The ambitious, sprawling Under The Banner Of Heaven can’t quite live up to its source material
The cast and writing tackle weighty issues with aplomb, but FX On Hulu’s true-crime show is bogged down by sluggish pacing

Jon Krakauer’s 2003 book Under The Banner Of Heaven is a shocking read, one that begins with the gruesome real-life murders of Brenda Lafferty and her 15-month-old daughter in 1984. The engrossing volume quickly establishes that it’s not so much a “whodunit” but a “whydunit” as it traces centuries of detailed Mormon history in an attempt to answer what might’ve led to their deaths. Adapting this complicated source material is no easy feat, but creator Dustin Lance Black (Milk) translates Krakauer’s work into an emotionally striking TV drama, in part due to his own upbringing in a Mormon household.
The show’s grand scope lies in its quietly sharp prodding of the divisions between fundamentalist Mormons and mainstream Latter-Day Saints, who reject older tenets of the religion, like polygamy and other harsher practices. (The phrase “blood atonement” gets mentioned a few times). UTBOH spans time to examine the origins of these issues, and how many decades later, they crucially impacted the lives of Brenda (Daisy Edgar-Jones) and her in-laws. To put it simply: It’s a ton of information that the book presents quite vividly. But the big difference in how it’s filtered on screen is the addition of fictional Detective Jeb Pyre (Andrew Garfield), a devout Mormon himself.

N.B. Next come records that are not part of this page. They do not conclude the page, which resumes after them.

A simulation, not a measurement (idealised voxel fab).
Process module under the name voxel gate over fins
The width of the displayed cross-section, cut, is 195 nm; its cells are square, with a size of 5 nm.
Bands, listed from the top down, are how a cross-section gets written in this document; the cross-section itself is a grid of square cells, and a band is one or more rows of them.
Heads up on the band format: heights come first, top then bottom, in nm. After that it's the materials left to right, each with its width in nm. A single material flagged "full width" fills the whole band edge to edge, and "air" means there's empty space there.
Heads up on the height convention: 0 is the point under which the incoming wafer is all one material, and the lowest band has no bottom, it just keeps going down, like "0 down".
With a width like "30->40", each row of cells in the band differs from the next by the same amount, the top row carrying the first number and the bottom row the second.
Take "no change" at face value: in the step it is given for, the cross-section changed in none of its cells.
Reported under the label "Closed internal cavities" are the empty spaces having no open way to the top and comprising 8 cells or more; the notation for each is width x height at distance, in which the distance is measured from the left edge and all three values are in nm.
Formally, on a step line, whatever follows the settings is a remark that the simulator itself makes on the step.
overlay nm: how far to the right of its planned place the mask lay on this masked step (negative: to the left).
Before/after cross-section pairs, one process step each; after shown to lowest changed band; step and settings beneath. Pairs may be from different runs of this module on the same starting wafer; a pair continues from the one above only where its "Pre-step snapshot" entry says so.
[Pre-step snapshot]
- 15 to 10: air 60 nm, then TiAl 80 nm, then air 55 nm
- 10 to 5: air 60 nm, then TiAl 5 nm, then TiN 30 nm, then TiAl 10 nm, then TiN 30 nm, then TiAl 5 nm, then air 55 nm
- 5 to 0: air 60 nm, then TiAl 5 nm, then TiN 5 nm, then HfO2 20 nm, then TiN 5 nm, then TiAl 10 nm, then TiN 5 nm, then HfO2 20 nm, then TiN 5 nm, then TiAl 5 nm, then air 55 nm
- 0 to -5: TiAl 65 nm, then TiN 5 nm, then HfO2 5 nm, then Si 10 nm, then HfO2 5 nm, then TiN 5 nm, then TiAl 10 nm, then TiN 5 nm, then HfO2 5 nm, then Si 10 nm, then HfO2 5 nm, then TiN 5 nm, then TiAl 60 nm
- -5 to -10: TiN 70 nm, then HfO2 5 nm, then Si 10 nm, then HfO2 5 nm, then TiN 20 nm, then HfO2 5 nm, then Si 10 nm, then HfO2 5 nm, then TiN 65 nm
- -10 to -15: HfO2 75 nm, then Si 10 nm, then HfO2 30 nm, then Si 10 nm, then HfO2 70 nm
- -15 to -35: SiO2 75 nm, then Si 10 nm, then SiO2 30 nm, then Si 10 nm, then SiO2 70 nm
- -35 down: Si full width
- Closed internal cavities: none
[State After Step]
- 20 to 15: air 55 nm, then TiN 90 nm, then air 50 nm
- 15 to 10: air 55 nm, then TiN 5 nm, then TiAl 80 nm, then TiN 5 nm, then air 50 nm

Jeb’s gradual push-and-pull with his church becomes central to UTBOH as he delves further into Brenda and her toddler Erica’s slayings. It’s a risky move to layer in his internal crisis as a manufactured subplot when the show is already weaving in multiple timelines: the actual investigation itself, a backstory of Brenda’s dynamic with her new family, and the relationship between the various Lafferty brothers over the years. The show also revisits the early 1800s when Joseph Smith (Andrew Burnap) founded Mormonism. Luckily, Jeb and his non-Mormon partner, Bill Taba (a sublime Gil Birmingham), wisely end up as the audience’s lens into UTBOH’s many threads.